As parents, one of the most frequently asked questions is: “How do I motivate my child?” To do that effectively, we first need to understand the concept of motivation.
Motivation is derived from the Latin term motivus, which means “a moving cause.” It is a force within a person that drives him or her to take action. If a child is not taking action, be it to study or to practice playing the piano, he is simply not motivated. When a child reads a book or plays the piano by himself, we say he is “self-motivated.” In fact, motivation always comes from within. Children are naturally driven by curiosity, inquisitiveness and the desire to learn new things.
Rewards do not work all the time
Some parents attempt to ‘motivate’ their children by offering rewards such as promises of gifts or privileges; e.g. “If your do well, I will buy you an X-Box.” or “If you finish your homework early, you get another extra hour of computer time.” While the promise of reward might spur a child to take action, it runs the risk of replacing a child’s innate desire to learn and grow with the desire to do something for the sake of getting the external rewards. What happens after he gets the X-Box? What if the X-Box ceases to excite him? What else must his parent promise next?
To be precise, our task as coaches is not to motivate our children, but rather, to help them discover their own driving force for action.
Concentrate your how your child feels
One common driving force and motivation is the desire to feel good. Children feel good when they are doing what they like, when they feel that they are able to do something well, and when they know that what they do contributes to what is important to them. Our role then is to uncover their interests, cultivate them into passion through repeated encouragement and exposure, guiding them through a journey of development at their own pace, and celebrating their achievements, no matter how big or small they are.

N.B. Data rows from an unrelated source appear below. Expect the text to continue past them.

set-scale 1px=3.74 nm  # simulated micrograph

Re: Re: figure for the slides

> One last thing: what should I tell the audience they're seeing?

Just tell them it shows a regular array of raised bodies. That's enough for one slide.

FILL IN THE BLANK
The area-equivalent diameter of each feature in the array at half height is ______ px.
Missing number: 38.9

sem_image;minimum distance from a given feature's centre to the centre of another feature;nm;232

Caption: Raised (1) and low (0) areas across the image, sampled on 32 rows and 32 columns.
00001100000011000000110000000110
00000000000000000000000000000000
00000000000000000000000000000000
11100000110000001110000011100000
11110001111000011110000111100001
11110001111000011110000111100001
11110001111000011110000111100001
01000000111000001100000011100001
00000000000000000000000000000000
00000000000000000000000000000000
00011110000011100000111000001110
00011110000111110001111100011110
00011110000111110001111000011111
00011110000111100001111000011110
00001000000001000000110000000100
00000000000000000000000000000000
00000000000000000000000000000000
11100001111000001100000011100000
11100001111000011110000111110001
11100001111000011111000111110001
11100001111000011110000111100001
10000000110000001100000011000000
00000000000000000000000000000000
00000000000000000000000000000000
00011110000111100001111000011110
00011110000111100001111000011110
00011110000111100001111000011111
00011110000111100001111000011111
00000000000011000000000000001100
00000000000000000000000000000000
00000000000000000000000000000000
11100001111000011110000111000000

Take playing the piano for example. Not every child aspires to be a musician, but every child can enjoy music and learn to play an instrument well. Interest could be cultivated through exposing them to different types of music, singing along with them, taking them to experience live concerts, and creating opportunities for them to interact with musicians.
Proper timing and pacing
Make sure that they are learning at an appropriate pace, within a fun and engaging environment. Let them start with pieces that they like and can handle, and then build confidence from there and gradually introduce more challenging pieces. Acknowledge their effort in practicing and celebrate their achievements whenever they master a new piece. Once they get a ‘kick’ out of learning and are motivated by their desires to learn, grow and feel good, you will never need to tell them to practice!